Divisibility and Remainders on the GMAT

https://gmatclub.com/forum/new-units-di ... 68569.html is no longer valid. Bunuel am I looking at something wrong?

In this post, I would like to focus on a particular type of remainder questions and how to solve them in a particular way. For the type of questions I am going to discuss today, I like to use “Binomial Theorem.” You might be tempted to run away right now and save yourself some precious time if you are not a Math geek but wait! We will just use an application of Binomial which I will explain in very simple language. I am quite certain that you will be comfortable with the method if you just give it a chance.

Question 1: What is the remainder when \(\frac{(3^{84})}{26}\)

(A) 0
(B) 1
(C) 2
(D) 24
(E) 25

Solution: First up, GMAT questions don’t involve any painful calculations. So my thought is that there has to be an obvious link between 3 and 26. 26 is 1 less than the cube of 3. (It helps one to know the squares of first 20 numbers and cubes of first 10 numbers.)

So, \(3^3 = 27\)

But how is it going to help us? Now we come to binomial theorem. Let me start with something you already know.

\((a + b)^2 = a^2 + 2ab + b^2\)

\((a + b)^3 = a^3 + 3ba^2 + 3ab^2 + b^3\)

What about \((a + b)^4\) or \((a + b)^5\) or higher powers? Binomial theorem just tells us how to expand these expressions. It gives you a general formula:

(a + b)^n = a^n + n*a^(n-1)*b + n(n-1)/2*a^(n-2)*b^2 +……..+ n*a*b^(n-1) + b^n

I know the above looks intimidating but our concern is limited to the last term of the expression. Notice that every term above is divisible by ‘a’ except for the last term b^n. Every term but the last has ‘a’ as a factor. That is all you need to understand about Binomial Theorem.

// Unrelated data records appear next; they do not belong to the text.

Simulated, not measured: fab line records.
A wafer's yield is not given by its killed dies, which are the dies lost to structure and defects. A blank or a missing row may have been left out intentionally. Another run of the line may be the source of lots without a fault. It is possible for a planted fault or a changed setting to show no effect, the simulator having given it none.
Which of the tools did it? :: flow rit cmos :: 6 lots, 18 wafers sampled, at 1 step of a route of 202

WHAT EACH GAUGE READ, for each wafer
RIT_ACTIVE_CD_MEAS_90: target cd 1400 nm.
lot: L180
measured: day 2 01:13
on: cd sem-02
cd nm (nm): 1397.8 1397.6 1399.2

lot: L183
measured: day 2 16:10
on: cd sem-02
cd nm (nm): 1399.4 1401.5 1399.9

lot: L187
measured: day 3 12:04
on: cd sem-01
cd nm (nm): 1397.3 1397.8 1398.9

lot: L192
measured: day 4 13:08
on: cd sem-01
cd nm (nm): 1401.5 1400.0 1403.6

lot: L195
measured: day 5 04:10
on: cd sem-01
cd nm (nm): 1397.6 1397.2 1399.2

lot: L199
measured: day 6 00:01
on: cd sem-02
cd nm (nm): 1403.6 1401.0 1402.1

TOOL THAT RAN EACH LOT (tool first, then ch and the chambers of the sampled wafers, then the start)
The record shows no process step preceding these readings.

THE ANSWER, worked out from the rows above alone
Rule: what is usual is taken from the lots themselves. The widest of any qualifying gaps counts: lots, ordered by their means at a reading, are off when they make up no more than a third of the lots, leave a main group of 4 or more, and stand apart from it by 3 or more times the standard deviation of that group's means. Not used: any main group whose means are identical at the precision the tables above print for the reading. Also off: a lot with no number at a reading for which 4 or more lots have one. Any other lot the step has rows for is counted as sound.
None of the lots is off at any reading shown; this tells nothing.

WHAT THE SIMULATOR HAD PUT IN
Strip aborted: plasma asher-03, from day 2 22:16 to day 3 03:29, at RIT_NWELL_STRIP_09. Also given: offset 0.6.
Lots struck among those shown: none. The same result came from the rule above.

Now for some quick applications:

What is the last term when you expand \((8 + 1)^{20}\)? It is 1^20 (which is just ‘1’).

When you expand \((8 + 1)^{20}\), is every term divisible by 8? Yes, except for the last term, 1, because every term has 8 as a factor except for the last term.

If I divide \((8 + 1)^{20}\) by 8, what will be the remainder? Since every term (except for the last one) in the expansion of \((8 + 1)^{20}\) is divisible by 8, we can say that \((8 + 1)^{20}\) is 1 more than a multiple of 8. Hence the remainder when we divide it by 8 will be 1.

Or I can say that when I divide \(9^{20}\) (which is just \((8 + 1)^{20}\) by 8, the remainder is 1.

Now let’s look at our original question.

\((3^{84}) = (3^3)^{28} = 27^{28} = (26 + 1)^{28}\)

Every term of \((26 + 1)^{28}\) will be divisible by 26 except for the last one. The last term will be 1^28 = 1. Hence, when you divide 27^28 by 26, the remainder will be 1.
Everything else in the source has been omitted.